On June 12, 2020, we issued an opinion reversing the panel's blanket holding that Dinkel's intent was irrelevant in this case. State v. Dinkel , 311 Kan. 553, 558-61, 465 P.3d 166 (2020) ( Dinkel I ). We clarified that every crime requires a voluntary act as part of the actus reus, and "any evidence K.H. physically forced the sexual intercourse and Dinkel did not intend any of the bodily movements that resulted in the sexual intercourse with K.H." would negate a showing that Dinkel committed a voluntary act. Dinkel I , 311 Kan. at 560, 465 P.3d 166. We did not consider any of the panel's other conclusions. Instead, we retained jurisdiction and remanded the case to the district court for another Van Cleave hearing, this time on whether defense counsel was ineffective for failing to argue that the State never established that Dinkel committed a voluntary act.

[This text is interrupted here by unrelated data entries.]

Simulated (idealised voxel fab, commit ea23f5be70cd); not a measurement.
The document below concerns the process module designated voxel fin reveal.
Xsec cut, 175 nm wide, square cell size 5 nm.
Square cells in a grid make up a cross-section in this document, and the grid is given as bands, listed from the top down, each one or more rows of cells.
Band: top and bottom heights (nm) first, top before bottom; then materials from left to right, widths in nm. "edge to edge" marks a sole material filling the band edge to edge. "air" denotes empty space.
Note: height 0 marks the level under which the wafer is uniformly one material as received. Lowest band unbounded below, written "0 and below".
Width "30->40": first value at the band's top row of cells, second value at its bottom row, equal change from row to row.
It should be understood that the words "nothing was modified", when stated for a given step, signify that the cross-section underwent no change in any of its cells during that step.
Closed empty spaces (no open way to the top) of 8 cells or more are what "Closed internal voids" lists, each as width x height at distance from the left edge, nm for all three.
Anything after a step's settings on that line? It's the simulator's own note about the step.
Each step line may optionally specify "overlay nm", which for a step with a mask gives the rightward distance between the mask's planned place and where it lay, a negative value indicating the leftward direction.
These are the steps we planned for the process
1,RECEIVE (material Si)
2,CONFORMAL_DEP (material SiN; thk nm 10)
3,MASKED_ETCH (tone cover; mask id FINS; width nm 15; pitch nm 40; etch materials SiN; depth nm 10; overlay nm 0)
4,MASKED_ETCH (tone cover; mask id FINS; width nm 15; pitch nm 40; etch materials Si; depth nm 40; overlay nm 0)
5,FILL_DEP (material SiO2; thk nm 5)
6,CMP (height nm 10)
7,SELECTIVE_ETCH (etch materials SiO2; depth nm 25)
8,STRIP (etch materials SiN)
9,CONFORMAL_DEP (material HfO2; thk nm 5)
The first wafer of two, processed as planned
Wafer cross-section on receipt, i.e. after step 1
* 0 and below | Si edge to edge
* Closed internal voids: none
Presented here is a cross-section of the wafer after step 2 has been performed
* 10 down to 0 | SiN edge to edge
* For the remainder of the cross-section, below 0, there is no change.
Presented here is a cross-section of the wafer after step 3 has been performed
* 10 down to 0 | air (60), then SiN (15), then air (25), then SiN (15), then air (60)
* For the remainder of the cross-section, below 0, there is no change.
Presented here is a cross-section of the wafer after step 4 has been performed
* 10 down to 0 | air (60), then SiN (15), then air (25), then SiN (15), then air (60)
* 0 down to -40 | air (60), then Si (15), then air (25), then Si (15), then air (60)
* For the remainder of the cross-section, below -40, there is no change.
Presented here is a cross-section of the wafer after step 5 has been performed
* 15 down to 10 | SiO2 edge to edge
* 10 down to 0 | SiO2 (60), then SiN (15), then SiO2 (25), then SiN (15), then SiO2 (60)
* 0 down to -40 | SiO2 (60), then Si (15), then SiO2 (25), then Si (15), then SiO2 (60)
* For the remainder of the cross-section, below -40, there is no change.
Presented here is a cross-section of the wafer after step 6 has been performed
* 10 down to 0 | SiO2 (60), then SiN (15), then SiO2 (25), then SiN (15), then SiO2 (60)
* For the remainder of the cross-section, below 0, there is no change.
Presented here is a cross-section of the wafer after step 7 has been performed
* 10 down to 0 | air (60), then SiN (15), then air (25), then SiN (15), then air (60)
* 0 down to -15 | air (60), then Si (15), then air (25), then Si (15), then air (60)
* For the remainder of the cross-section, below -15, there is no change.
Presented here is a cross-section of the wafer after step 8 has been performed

After hearing testimony and arguments, the district court concluded trial counsel had not been ineffective. Because we retained jurisdiction, the case returned to us, and we now consider the district court's conclusion alongside the claims of error in Dinkel's petition for review.

ANALYSIS

Defense counsel was ineffective for failing to include a defense that stressed the voluntary act requirement.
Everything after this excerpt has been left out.